Contrary to the government’s understanding however, Sikhism provides for a set of checks and balances by which the community can call a meeting and decide to revoke its institutionalised leadership. Such a plenary meet is called a Sarbat Khalsa. The government’s final ploy to discourage attendance was to remind the public of the fact that the organisers are radical Sikhs—the “hardliners.” In fact, the stage for the Sarbat Khalsa was fairly bereft of the symbolism that hardliners are accused of employing, usually invoking Jarnail Singh Bhindranwale or Khalistan. The speeches, too, were mostly moderate. It was towards the culmination of the Sarbat Khalsa, when the Gurmatas, or resolutions, were passed, that everything changed, and the organisers and the Khalsa plenary itself fell directly into the very propaganda that had been built around them.

The use of the term “hardliners” has its cause in recent history: while the first Sarbat Khalsa was called by Guru Gobind Singh, later, in the eighteenth century, the process became a way through which the Sikh community took decisions and organised itself. In the nineteenth century, in an attempt to allow his progeny to succeed to the throne unhindered, Maharaja Ranjit Singh, the founder of the Sikh empire, ended the practice of calling Sarbat Khalsas. In the twentieth century, the Shiromani Gurdwara Prabandak Committee (SGPC), an elected apex body of the Sikhs, came to be considered the voice of the Khalsa. In 1986, in the aftermath of Operation Blue Star, a Sarbat Khalsa was expressly convened for the first time in over two centuries, during which the decision not to accept the Akal Takht built by the government of India was taken. The decision was to build an Akal Takht through kar sewa, or community participation in service of the religion. In the wake of the separatist movement, the Sarbat Khalsa also decided to struggle for Sikh self-rule. While the former was a matter of the community’s self-respect and dignity, the Indian state and Punjab government see the latter as a provocation for the separatist demand for Khalistan.

The images of Bhindranwale, Major General Shabeg Singh, an Indian army officer who later joined Bhindranwale at the Golden Temple, and was killed during Operation Bluestar; Amrik Singh Sodhi, a mentee of Bhindranwale; and others appeared on gates to the venue and on boards and walls of the tent for this Sarbat Khalsa. Representatives from around a hundred Sikh organizations, many from around the world, spoke on the stage. Only one woman, also belonging to a Sikh right-wing outfit, addressed the congregation. The discourse mostly enumerated how the community and Punjab has been laid waste by the current political powers and how they have hijacked the Sikh institutions. Many speakers emphasised the idea of sacrifice that underlines Punjab’s narrative. Once in a while, references to Bhindranwale, to Khalistan, and to the 1984 pogrom did come up, but the organisers did not restrain them. After all, these are all an inalienable part of Punjab’s bruised experience and popular imagination, and can elicit emotional responses from time to time.
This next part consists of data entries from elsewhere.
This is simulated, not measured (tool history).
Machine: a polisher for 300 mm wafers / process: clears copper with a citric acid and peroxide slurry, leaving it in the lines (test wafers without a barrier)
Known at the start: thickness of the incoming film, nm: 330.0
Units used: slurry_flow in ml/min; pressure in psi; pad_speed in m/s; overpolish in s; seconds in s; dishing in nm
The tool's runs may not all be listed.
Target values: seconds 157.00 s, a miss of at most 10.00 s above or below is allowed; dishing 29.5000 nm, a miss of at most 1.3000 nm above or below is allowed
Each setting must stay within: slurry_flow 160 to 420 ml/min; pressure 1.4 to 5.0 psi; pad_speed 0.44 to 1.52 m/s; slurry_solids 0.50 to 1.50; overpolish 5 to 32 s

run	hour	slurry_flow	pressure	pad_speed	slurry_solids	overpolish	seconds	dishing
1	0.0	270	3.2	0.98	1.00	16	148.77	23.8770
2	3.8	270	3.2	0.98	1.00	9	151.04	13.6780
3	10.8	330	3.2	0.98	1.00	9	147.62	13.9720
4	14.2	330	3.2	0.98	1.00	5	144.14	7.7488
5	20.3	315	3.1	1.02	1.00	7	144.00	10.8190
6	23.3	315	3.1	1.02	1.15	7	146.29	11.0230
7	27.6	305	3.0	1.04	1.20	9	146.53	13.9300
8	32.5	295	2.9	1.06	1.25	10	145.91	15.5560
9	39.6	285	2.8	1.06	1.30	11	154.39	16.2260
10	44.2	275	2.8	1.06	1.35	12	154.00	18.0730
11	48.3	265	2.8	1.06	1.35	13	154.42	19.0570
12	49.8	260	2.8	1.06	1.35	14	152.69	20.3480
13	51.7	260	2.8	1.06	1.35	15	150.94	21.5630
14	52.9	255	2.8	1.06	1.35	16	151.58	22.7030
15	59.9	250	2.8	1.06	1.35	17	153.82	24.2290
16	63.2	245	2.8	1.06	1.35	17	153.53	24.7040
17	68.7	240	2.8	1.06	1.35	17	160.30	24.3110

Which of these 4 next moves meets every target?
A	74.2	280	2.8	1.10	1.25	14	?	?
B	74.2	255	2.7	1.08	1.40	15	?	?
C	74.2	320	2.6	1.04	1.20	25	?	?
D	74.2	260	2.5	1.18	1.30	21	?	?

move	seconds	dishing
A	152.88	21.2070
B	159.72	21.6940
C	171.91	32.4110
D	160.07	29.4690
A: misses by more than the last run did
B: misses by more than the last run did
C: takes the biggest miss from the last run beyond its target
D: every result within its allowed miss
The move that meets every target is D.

At the end of the meeting, a set of resolutions drafted by the radicals was read out. A Gurmata, the resolution passed by the assent of the Sarbat Khalsa, is considered to be “sanctified by the Gurus.” Once passed with jaikaras—chants or calls—of “Jo bole so nihal, sat sri akal” from the entire congregation, they become binding on the entire Sikh community.

In this case, though the resolution was a radical statement, no discussion transpired. The call, which roughly translates to “Blessed are those who say god is supreme,” is common to Sikh gatherings and is used to express a wide variety of public emotions. Instead, the call was used to garner the assent of the Khalsa: once the jaikara was made, no dissent, no alternative point of view was possible.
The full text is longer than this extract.